A unique Hartland High School basketball team put up a good fight on the court last night, but team members and the coach say the final score may be the least important aspect of the game.

Around 150 band students volunteered to play at the Hartland Unified Basketball game, which also included performances by the high school’s drumline and pom team. With support from the student body and community, the entertainment and large crowd made the game appear the same as a varsity game, which team leaders say is the point.

Hartland Unified Basketball is in its first year and is comprised of roughly 16 players that are a mix of students with and without disabilities. Unified Sports is the result of a partnership between Special Olympics Michigan and the Michigan High School Athletic Association. The goal is to bring general education and special needs students together to build meaningful friendships in an inclusive environment.

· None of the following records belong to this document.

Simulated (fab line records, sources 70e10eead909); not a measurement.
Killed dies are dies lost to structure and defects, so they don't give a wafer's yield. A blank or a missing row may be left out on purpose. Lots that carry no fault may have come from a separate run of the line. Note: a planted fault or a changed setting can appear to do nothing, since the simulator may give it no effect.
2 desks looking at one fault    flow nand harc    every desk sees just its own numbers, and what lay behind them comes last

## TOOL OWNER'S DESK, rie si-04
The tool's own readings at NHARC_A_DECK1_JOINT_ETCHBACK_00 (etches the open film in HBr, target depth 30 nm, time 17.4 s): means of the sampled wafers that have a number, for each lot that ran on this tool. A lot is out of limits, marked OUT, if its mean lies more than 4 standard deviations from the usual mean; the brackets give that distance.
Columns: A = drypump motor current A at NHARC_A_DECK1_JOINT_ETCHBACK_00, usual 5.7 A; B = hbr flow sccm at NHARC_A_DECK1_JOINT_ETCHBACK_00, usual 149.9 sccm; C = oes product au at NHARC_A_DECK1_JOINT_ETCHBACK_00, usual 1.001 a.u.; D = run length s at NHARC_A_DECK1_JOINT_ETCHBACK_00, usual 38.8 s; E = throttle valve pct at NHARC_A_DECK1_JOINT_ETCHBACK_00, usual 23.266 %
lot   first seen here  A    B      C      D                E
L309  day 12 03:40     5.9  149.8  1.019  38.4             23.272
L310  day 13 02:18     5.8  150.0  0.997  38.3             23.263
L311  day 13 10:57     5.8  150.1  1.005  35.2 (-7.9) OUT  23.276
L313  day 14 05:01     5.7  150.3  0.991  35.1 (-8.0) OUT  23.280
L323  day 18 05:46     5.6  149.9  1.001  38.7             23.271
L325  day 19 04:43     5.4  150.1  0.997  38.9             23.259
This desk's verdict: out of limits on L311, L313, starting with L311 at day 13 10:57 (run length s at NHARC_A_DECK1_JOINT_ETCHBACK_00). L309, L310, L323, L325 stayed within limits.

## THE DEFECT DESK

Hartland’s team started in the high school’s 2nd hour peer-to-peer course and has grown from there.18-year-old Jake Gallagher is a senior at Hartland and a member of their Unified Basketball team. Gallagher says he enjoys working with his teammates on and off the court, adding that his goal is to make them smile every day. Gallagher says his dream job is to work with children with disabilities and that he loves seeing their joy.

High school Assistant Principal and Hartland Unified Coach Jason Reck says the camaraderie among team members is what makes the game so special. The basketball games are still competitive, but cheering for both teams is what creates the positive vibes between players. Hartland Unified went up against Northville’s Unified team, though they lost 28 to 30. However Reck believes the score doesn’t matter, noting that he has been an athlete his whole life, a coach, and an athletic director. Yet he feels the Unified team’s games are just as important as the state championships he’s won or has led teams to.

Even with a loss, Reck says he doesn’t think he’s ever smiled that big leaving the gym. Reck says it is the team’s encouraging nature of inclusion and unity that makes “everyone wearing a Hartland H proud of what they’re doing.”